For details see: Glossary of Terms.
September, KOR (Komitet Obrony Robotników = Workers’ Defense Committee) was established as the first organized opposition, operating in post-Yalta countries. It was formed by a dissident group of intellectuals, but their aim was to provide social assistance to the persecuted workers. Cooperation between these two social circles was established, and continued throughout all that period of totalitarian rule, until 1989.
January 6-7, the Declaration of Charter ‘77 was published in Prague.
For details see: Glossary of Terms.
H
• January 9, 34 Hungarian intellectuals signed a solidarity letter to Pavel Kohut, arrested spokesmen of Charter ’77. This was the first organized political action of the democratic opposition in Hungary.
• March, meeting of the népi (’popular-national’) writers and the forming democratic opposition in order to create an alternative aid organization that supports the ’counter-culture.’
The Eighties
August 14, began the workers’ strike organized by Lech Wałęsa in the Gdańsk Shipyard, and then all over the country, which resulted in the establishment of the first in the post-Yalta countries independent trade union Solidarność (Solidarity) on August 31 (August Agreement or Gdansk Agreement).
For details see: Glossary of Terms.
December 13, martial law in Poland. The Army takes control over the country. Until 1988, Solidarity was outlawed and operated illegally as an underground dissident movement led by Lech Wałęsa, but its structures were never broken up, despite persecution by the authorities, and was able to organize the strike at the Gdańsk Shipyard once again in 1988.
H
February, the Samizdat Boutique of László Rajk Jr. was opened: they produced samizdat publications on a weekly basis, including literature in 1956.

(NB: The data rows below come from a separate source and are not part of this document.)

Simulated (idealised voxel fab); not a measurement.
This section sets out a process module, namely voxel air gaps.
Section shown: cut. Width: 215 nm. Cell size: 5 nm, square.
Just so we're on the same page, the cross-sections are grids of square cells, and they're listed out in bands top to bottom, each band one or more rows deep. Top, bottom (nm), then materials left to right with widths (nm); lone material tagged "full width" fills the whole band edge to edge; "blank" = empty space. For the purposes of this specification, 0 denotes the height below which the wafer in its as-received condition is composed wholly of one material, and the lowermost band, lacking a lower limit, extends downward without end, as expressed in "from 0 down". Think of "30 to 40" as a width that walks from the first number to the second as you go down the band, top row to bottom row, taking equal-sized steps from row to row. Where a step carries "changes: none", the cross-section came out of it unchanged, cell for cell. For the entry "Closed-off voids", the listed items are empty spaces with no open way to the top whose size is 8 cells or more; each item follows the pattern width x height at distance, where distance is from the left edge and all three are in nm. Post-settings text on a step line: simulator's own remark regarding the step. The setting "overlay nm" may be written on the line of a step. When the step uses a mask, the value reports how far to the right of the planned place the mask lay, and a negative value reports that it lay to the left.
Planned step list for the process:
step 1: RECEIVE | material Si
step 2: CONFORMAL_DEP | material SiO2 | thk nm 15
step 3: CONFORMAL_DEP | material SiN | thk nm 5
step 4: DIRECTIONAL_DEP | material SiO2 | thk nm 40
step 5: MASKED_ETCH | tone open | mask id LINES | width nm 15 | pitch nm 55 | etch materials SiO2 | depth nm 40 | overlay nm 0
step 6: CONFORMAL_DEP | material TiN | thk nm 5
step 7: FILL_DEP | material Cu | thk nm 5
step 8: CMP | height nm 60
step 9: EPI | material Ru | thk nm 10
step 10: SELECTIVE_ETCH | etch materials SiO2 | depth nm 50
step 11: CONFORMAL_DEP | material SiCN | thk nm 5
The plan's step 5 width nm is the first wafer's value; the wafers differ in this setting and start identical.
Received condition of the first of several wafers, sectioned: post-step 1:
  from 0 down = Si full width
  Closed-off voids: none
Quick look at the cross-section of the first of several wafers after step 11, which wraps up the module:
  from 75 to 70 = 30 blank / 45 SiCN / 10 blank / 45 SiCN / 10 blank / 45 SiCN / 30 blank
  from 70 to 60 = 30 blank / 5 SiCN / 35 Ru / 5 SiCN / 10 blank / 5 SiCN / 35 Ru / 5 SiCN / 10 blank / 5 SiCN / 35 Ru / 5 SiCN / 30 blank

March 15, opposition held independent commemorations on the anniversary of the 1848/49 Revolution as the fight for freedom feast, and was repeated in the following years.
March 15, Imre Pozsgay’s speech at the official commemoration of the 1848/49 Revolution and Freedom Fight, addressing the possibilities of political and institutional reforms.
CZ
Original Video Journal, a samizdat news medium on videotapes, was founded in Prague. Until 1989 six issues were published.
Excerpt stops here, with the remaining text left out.